Within a 'massive multiplayer game' like Second Life we may not automatically think of there being other games to play, aside from exploring the virtual world itself. However, by all accounts Second Life is a free-roaming virtual space which means that users can actually create and do whatever they want.
As a result, just like open spaces and locations in the real world, many users create mini-games to bring new people together to socialize. To provide an outsiders perspective of what social activities one might find in Second Life, I've gathered together some examples of the typical types of in-world multiplayer games one will encounter and a quick introduction to the rules of each.
Live Action Roleplaying Games (LARP)
These kind of games require you to turn up at a specific location and act out being your character in the game with other players. There are a wide variety of these -- ranging from the casual to the serious and innocent to adult themed -- but the most popular are the ones centered around the vampire games.
The advantage of these types of games is the social element of actually interacting with your fellow players directly. There are too many LARP games in Second Life to list, but Bloodlines, a vampire themed game, is one of the more popular ones.
Head Up Display (HUD) Games
A HUD is the display on your screen, like your chat and inventory windows in Second Life. The game HUD is a window of its own that you place somewhere easily accessible on your screen.
The games are turn based usually and will alert you when a turn happens. On each turn you are able to make actions or resolve options offered to you depending on the game.
Tiny Empires 3000
Tiny Empires 3000 is based in the far future. The game is very casual and works in turns that are a few minutes long but signify a passing of 1 month.
At the beginning of most turns you will be presented with things to do. These actions can vary from buying a ship, voting on a proposed law or even solving a puzzle or riddle.
You have to join a guild, but if you don't know anyone currently laying the game then you need not worry because the game will randomly choose a guild and offer it to you to join.
You can gain money also from recruiting others to be your subordinates. When someone is your subordinate they pay part of their profits to you.
The game isn't hard to understand once you get going and can either be paid attention to regularly or you can just dip in and out of it casually. Also if the science fiction world isn't your thing, you could play its predecessor, Tiny Empires, which is in a medieval setting, but has the same gameplay. Personally, I like that there's no major commitment in this type of game, so I can just play it whenever I feel like it.
This game is closer to being an actual strategy game. The genre is science fiction and based in the far future.
Your goal is to build up your base and your space fleet. You can interact with other players in three ways: transfers, attacks and trade.
Essentially, you dig resources to build factories to build ships to go out into space. Unlike Tiny Empires 3000, it isn't turn based though. Instead your actions take a certain amount of time in order to happen.
Unlike Tiny Empires 3000, I wouldn't consider this to be a casual game and it helps to get tips from an experienced player to get maximum enjoyment.
These are games in only the very loosest sense. A store owner will have a pond or lake of some sort that will be populated with special fish. Usually these fish contain items from the owner's store, often in bits. So in order to get a whole dress, for example, you'll need to fish for every piece of the dress.

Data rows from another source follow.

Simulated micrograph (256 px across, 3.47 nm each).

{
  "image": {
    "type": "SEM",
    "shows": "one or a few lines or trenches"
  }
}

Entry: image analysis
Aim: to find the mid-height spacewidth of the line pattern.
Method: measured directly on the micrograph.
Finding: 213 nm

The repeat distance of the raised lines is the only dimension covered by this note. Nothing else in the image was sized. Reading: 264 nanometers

Usually you will find a small kiosk that contains fishing rods of varying types and optional bait depending which rod you have chosen. Once you have your rod you just need to equip it by right clicking it in your inventory and select wear. Once it's in your hands and you're standing at the pool of water click the rod and a little pop-up will appear and you select cast.
Now you just sit there and wait for the rod to catch a fish, then once it has you cast again and again and again and again. This kind of game is ludicrously simplistic -- "point, click and wait" that it is more of a test of patience than anything else. Some people enjoy it... I don't.
Clubs and venues will often hold events that will have an overall theme. The idea is basically to hold a a masquerade and dress up according to the theme -- you are limited only by your imagination and can interpret the theme as you please. These themes can range from something fairly vague such as "the colour purple" to something specific like "Alice in Wonderland."
An event might typically go like this: you dress up and arrive at the event. Usually there's a DJ or some form of music involved, which means dancing and likely a lot of chatting. Someone at the venue there will be a contest board that you just click the 'Join Contest' button on it and your name appears on the board.
At this point it's all about the event and usually talking with other people attending and just enjoying yourself. At some point in the evening the host, or hostess, will open the voting on the contest board. At this point everyone will vote for who they thought best represented the theme, (although more often than not people just vote for their friends), by clicking on their name on the contest board.
Once voting is done the host, or hostess, will close voting, count the votes and announce the winner. Prizes very often are money, but could be anything chosen by the event organizer. One of the most common non-monetary prizes are gift cards for a favorite shop.
One of my favorite past times in Second Life is wandering around places I've not been before. Naturally, when wandering around random places you're bound to stumble across random things.
You can find a lot of Real World games floating around in Second Life. I usually favor the board games, like chess and backgammon. It can be a fun incentive to drag friends to locations that they've never been just to play a board game. After all, playing chess on your own isn't much fun.